There is, then, a Greek language, a Greek literature, a Greek influence in literature; all beyond doubt. But there is no equally undoubted Greek stock. As far as there is such an entity, the speech is in Hellas, and the blood in Italy.
Up to a certain time the Hellenic influence has a northern direction, and acts upon certain populations originally barbarous, so as imperfectly to Hellenize them. Such is the case with Ætolia and Macedon. Afterwards, however, the direction of these influences changes, and Ætolia and Macedon contribute to dis-Hellenize (if so hybrid a word may be allowed) Greece. Before they do this, however, they have been taken out of the category of barbarism; just as would be the case if Anglo-Saxon England were reconquered by the half-Anglicized Ireland of the nineteenth century, and just as would not have been the case had it been conquered by the Ireland of Brian Ború. Rome, too, respected the land that she had reduced; so that the physical history of Greece remains but slightly altered until the period of the Gothic, Hun, and Slavonic invasions. And even Alaric but ravaged the soil and destroyed life. We nowhere find proofs of any introduction of Gothic blood. Nor yet of Hun. It is the Slavonic stock that has given Greece its greatest foreign element.
Why is it that when we compare a map of Modern with one of Ancient Greece, such a small proportion of the old classical names, either modified or unmodified in form, can be found? Such is, undoubtedly, the case. Yet subject to Turkey as Greece was until the present century, the majority of the new names is not Turkish. On the contrary, they are chiefly Slavonic. The language of the later Byzantine writers explains this.[13]
As early as the last quarter of the sixth century (A.D. 582), the movements set in towards Greece; Thrace and Macedon being overrun by Slavonians. The details here, however, are obscure, and there is an occasional confusion of the Slaves with the Avars. The latter nation, however, seems to have made no notable settlement in Southern Greece at least. In the latter half of the seventh century, Thessaly, Epirus, several of the islands, and parts of Asia Minor were overrun. In the ninth, Macedon is called Slavonia (Σκλαβἱνια). In the eleventh, Athens is sacked, and the inhabitants driven to take refuge in the isle of Salamis. Under Constantine Porphyrogeneta, the presence of an Hellenic population is an exception. “In Macedon,” he writes, “the Scythians dwell, instead of the Macedonians.” Again, “the whole country is Slavonized.”
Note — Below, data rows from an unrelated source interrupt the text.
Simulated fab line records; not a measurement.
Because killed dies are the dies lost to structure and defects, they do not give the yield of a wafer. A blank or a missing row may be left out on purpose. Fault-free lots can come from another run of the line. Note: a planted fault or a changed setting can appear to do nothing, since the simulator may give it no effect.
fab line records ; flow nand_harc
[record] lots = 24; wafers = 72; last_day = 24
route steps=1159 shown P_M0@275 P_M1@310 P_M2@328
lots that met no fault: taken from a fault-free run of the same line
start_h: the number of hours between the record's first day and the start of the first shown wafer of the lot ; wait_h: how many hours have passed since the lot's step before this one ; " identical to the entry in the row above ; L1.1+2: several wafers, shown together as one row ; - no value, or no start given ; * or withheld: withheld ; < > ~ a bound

But the most remarkable passage is the following, which shows that a Slavonic population is so far the rule that where an approach to the ancient population is found it is dealt with as a remarkable phenomenon; and that by a Greek writer:—“It must be known that the inhabitants of the settlement (κἁστρον) Maina, are not of the race of the aforesaid Slaves, but of the old Romans, and even till the present time, they are called by their neighbours Hellenes, from having been originally Pagans and idolatrers like the old Hellenes.”—De Adm. Imp. I. 50.
Latin writers, equally with the Greek, considered Greece to be Slavonic:—“Inde (i.e., Sicilia) navigantes venerunt ultra mare Adrium ad urbem Manafasiam in Sclavinica terra.”—From a Journal of St. Willibald, the writer of which, by Manafasia, means Napoli di Malvasia in the Morea.
More than this. The details of some of these Slavonic populations are given; so that we know that there were Ezeritæ and Milengi in the Morea, with Dragovitæ, Sagudatæ, Velegezetæ, Verzetæ, and others in Northern Greece.
In diminished numbers, the representatives of the old Laconians exist at the present time. A.D. 1573, they had fourteen, they have now but three, villages—Prasto, or the ancient Prasiæ, Kastanitza, and Silina. With the exception of their dialect, the Romaic of modern Hellas is said to be spoken with considerable uniformity over the whole of Greece.
Without investigating the difficult question as to the proportion of Slavonic elements, it may fairly be said that Ancient Greece is the area of a greatly, and Modern Greece that of an inordinately, mixed stock. To this mixture, Italians, Albanians, and other populations of modern Europe have added.